Saturday, September 1, 2012

The heritage of Albino Luciani on the centenary of his birth


He was elected Pope on 26 August 1978

For the Catholic Church the summer of 1978 was not just an ordinary summer. Indeed Paul VI died on 6 August, after a 15-year Pontificate. On 26 August, following a very rapid Conclave – four ballots in two days – the Patriarch of Venice was elected Pope. He took the name of John Paul I: “the smiling Pope”, “the humble Pope”, “The catechist Pope”, “the pastor of the world”, “God’s smile”. The pontificate of Albino Luciani lasted for only just 33 days. On 17 October 1978 he would have been 66, but he did not live to celebrate that birthday. At dawn on 28 September the new Pontiff was found dead in his bedroom.
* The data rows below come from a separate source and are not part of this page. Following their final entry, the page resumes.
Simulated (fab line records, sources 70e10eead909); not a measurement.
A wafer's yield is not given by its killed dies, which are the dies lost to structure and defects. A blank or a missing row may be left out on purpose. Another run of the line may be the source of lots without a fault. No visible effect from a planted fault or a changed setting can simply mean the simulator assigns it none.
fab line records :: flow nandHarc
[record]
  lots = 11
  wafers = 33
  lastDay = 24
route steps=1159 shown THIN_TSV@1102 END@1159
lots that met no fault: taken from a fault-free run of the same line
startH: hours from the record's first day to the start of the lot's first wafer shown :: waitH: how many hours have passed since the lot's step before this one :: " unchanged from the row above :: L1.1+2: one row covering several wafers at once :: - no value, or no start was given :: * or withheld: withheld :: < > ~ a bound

We are eager to remember him on the occasion of his election to the papal throne. The following day, at the altar beneath Michelangelo’s Last Judgementin the Sistine Chapel, “this humble and most recent servant of the servants of God” gave his first and only Radio Message, broadcast in “mondovision”: the Urbi et Orbi Discourse. He was still overwhelmed “at the thought of this tremendous ministry”, as a priest, teacher and pastor, but certain of the “comforting, dominant presence of the Son of God” in the Church, “Placing our hand in that of Christ” and “leaning on him... the author of salvation and the principle of unity and peace”. In this friendly way he addressed all men and women, seeing them as friends, as brothers and sisters, a world that “thirsts for a life of love”.

He developed his Discourse in six points, each one introduced by the words “we wish”, full of effect and unusual in the language of a Pope. A programme of original ideas flashes before our eyes: faith and culture find a felicitous synthesis.

It is an input tinged with solemnity, yet at the same time affection, and which seems to have been born from the delicate pulsation of his heart. Shortly afterwards, from the central loggia of St Peter’s and facing the spectacular square designed by Bernini, in a voice filled with emotion and awe and with a small boy’s smile, he commented on his election in a manner different from any other Pope. Making short shrift of the majestic “we”, he cancelled distances and, adjusting an escaping curl on his forehead, buried the practice of wearing the tiara on the head. His style of “being” Pope, humble, simple, creative and direct, instantly fired the enthusiasm of the crowd that filled the oval square and even elicited outbursts of affection in the Vatican buildings.